Undersecretary of Justice Ricardo Blancaflor has a lot of explaining to do


He has a lot of explaining to do, not only to his colleagues in the DOJ who do everything to protect and maintain whatever integrity is left to the department, but also and most especially, to a nation whose people Blancaflor pledged to serve faithfully.”

The ongoing war between the Philippine Drug Enforcement Agency (PDEA) and the Department of Justice (DOJ) has caught the attention of the nation. The war began when PDEA accused members of the DOJ of accepting multi-million peso bribe for the resolution ordering the release of Richard Brodett, Jorge Joseph, and Joseph Tecson (The Alabang Boys) who were arrested on September 20 last year for possession of marijuana, cocaine and Ecstasy.

“PDEA should name names!” said Justice Secretary Raul Gonzales. And so on Sunday, January 3, the head of the PDEA Special Enforcement Service Major Ferdinand Marcelino named Undersecretary Ricardo Blancaflor.

According to Major Marcelino, Justice Undersecretary Ricardo Blancaflor called Marcelino, during the PDEA’s Christmas party on December 19, asking “Pasko na, bakit hindi pa ninyo ni-re-release?” referring to Brodett, Joseph, and Tecson, who were arrested by the PDEA team headed by Major Marcelino, in relation to the resolution signed by Chief State Prosecutor Jovencito Zuno releasing the suspects.
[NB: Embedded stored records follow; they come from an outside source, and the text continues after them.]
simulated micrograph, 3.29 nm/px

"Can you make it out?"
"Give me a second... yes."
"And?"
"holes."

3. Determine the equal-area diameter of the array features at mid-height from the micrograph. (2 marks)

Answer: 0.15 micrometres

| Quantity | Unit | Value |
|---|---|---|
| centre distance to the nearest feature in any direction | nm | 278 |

The resolution dated December 2 ordered the release of Brodett, Joseph, and Tecson on the grounds of illegal arrest and search, and PDEA’s use of excessive force, among others.

According to the PDEA, it received information that the family of the suspects paid 50 million pesos to the prosecutors that resulted to the recommendation for the release of Brodett, Joseph, and Tecson. Marcelino himself was offered a bribe ranging from 3 to 20 million pesos for their release.

On January 4, Justice Undersecretary Blancaflor confirmed he made the call but insisted that he has done nothing illegal. He also expressed his readiness to resign from his post once there is proof that he used his influence to release the suspects.

At the onset, it is difficult to pinpoint between PDEA and the DOJ who among the two is telling the truth. Both are resulting to generalities in their statements. No one talks about the specifics of the facts and circumstances surrounding and leading to the arrest of the Alabang Boys. The DOJ alleges illegal search and arrest implying that until now PDEA does not know how to do its job consisting mostly of conducting  search and arrest . In return, PDEA, perhaps insulted by the implication of the DOJ’s allegation, contends that it is corruption, not PDEA’s ignorance of the constitutional rights of the citizens, that resulted to the resolution releasing the suspects. The situation is further complicated by the statement of Justice Gonzales denying receipt of the copy of the December 2 resolution. On Sunday, January 3, Justice Secretary Raul Gonzales denied receiving or signing any resolution for the release of the three suspects. “That’s the reason why I am saying there was a leak in the DOJ and that someone from my office tried to pull a fast one on me, thinking I am not reading everything that is placed on my desk. The truth is, I have yet to see a copy of that resolution,” says Justice Secretary Gonzales. Is he saying that the Chief  State Prosecutor cannot issue a valid resolution without his signature or approval?

Amidst all the mess, one thing is sure. One thing that stands out and shocks the nation: Undersecretary of the Department of Justice called a law enforcement agency official implying that the latter release the suspects. What it is to Blancaflor if the suspects remain in custody with the PDEA? Surely, the illegal detention, should there be any, resulting from the detention of the suspects will not lock Justice Undersecretary Blancaflor in jail.

It may be that by calling Major Marcelino implying that Marcelino release the suspects, Justice Undersecretary Blancaflor has not done an illegal act. But, to paraphrase a Supreme Court’s decision, people in public service should not only avoid doing evil but also the appearance of evil. Undersecretary Blancaflor’s conduct smeared the image of the DOJ. He has a lot of explaining to do, not only to his coleagues in the DOJ who do everything to protect and maintain whatever integrity is left to the department, but also and most especially, to a nation whose people Blancaflor pledged to serve faithfully.